30 Replies to “Global climate strikes underway, rally at City Hall this afternoon”

    1. Daily reminder we could all start living in the woods and eating grass tomorrow but ~70% of the world’s carbon emissions would continue to be produced by a small group of international corporations.

      1. Unless we suddenly decide to become an anarcho-primativist society we’ll have to target pollution at it’s source. The only way to do that besides shutting them down completely is removing the profit motive and diverting funds towards alternatives, on a massive and global scale, the likes of which we’ve never seen before. Unfortunately I don’t have much faith in that ever happening. Banning straws and flying less is what the right-wingers call “virtue signaling”. Probably the best thing anyone can do to reduce pollution on this planet is to not have children (For that, I’m doing my part!)

        I’m not saying people should stop recycling and start polluting whatever they want but seriously, it’s probably too late.

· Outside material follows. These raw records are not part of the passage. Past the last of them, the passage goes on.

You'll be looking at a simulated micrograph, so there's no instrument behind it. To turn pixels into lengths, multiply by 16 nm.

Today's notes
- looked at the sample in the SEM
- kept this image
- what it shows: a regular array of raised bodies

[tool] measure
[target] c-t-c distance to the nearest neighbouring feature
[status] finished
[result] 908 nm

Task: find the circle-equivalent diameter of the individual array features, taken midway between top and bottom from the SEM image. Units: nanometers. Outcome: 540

      2. There’s not enough woods for 7.7 billion people, and humans can’t digest grass. Unless we evolve three more stomachs like cows have. If everybody went back to farms they’d use more energy than they do in cities, because the farms would in practice be like 21st-century exurbs. The rich won’t give up their SUVs or jet-setting, so anybody who can afford to drive from the farm will.

        Re “70% of the world’s carbon emissions will continue to be produced by a small group of international corporations”, maybe, and some of that is because they force their business model down our throats and corrupt the political system to block changes, but a lot of that production only exists because others are buying the products.

        In the last months of the 2008 bubble, gas reached at least $4.25 a gallon here (and maybe $5?) and $5.50 in a few places, but then after the crash it plummeted to $2. That wasn’t just because people stopped commuting; a lot of it was a drop in industrial use as factories went idle.

        Ultimately we need a government that puts the people and the climate first, and doesn’t allow well-connected corporations and ideologues to corrupt it. We also need more accurate analyses of what’s really effective at a society scale. There are troubling signs for instance that the switch from coal to natural gas is not decreasing emissions at all but actually increasing them, recycling plastic is not as effective as expected (or at least only a few kinds of clean plastic is), the switch to lower-energy lightbulbs is negated by the increasing number of electronic devices — especially “vampire devices” that use as much energy when off as when on (that touch-switch needs continuous power), etc. This requires more science and better public articulations, and a more effective government to support it.

      3. Mike Orr and Barman,
        In all seriousness, you’re both right. We’re kinda screwed at this point. Climate change is here, and we’re probably going to pass the tipping point. We’ve already set the wheels of mass migration, famine, and mass extinction into place, and we’re starting to see the very beginnings of what that looks like – and it ain’t pretty. I think that we’re seeing something that will be on the same lines of the Great Plague, except on a global scale that has never been experienced before. The idea that human population will decline is likely, in the midst of what will surely turn into mass imprisonment, slavery, and starvation. We’re seeing the imprisonment in the US, the slavery in the UAE & off the coasts of Thailand, and the starvation in the horn of Africa. This will only expand. At some point, human beings will start to see the benefit of the climate solutions being pitched for the better part of my lifetime. Solar, wind, and geothermal continue to become more cost effective, more young people are seeing the problems with fossil fuels, as well. I am skeptical but try to keep hope that in the coming generation, we’ll demand leaders who hold industry accountable in the same way they did with CFCs in the late 1980s. And I’m hopeful that if we see this wave of change in attitude, that there will be brilliant scientists who develop ways to roll back climate change.

    2. The award for the highest carbon footprint by someone standing in solidarity with the strikers goes to Governor Jay Inslee

      Who cares what his carbon footprint is. This isn’t like littering. We aren’t going to make a dent in the problem by “setting examples”. The only way to deal with this problem is with government action. It is also not caused by a handful of rich people (sorry). It is caused by lots and lots of people who make what an average American makes (which is still a lot by world standards, but that is beside the point).

      I suppose the one exception could be with meat. If suddenly everyone who cared about global warming stopped eating meat it might cause a movement, which in turn would make a big dent in the problem. But I doubt that is going to happen. With meat, like all the other aspects of the problem, the key is to keep working on alternatives, while making global-warming gas consumption more expensive.

    1. First of all it’s “voila” not wa la…

      Second of all you’re crazy if you think Iran is responsible for the attack.

    2. Barman, how do you know that the kid you didn’t have won’t be the one who could have saved everything had he, or she, been born?

      Mark

      1. Mark my choice not to have children is almost entirely an extension of my lack of interest in women. The climate benefits are a tertiary bonus. Maybe we’ll adopt someday but I’ll never understand the compulsion to create new life, seems like of selfish to me. That said I’m glad my parents were selfish enough to have me!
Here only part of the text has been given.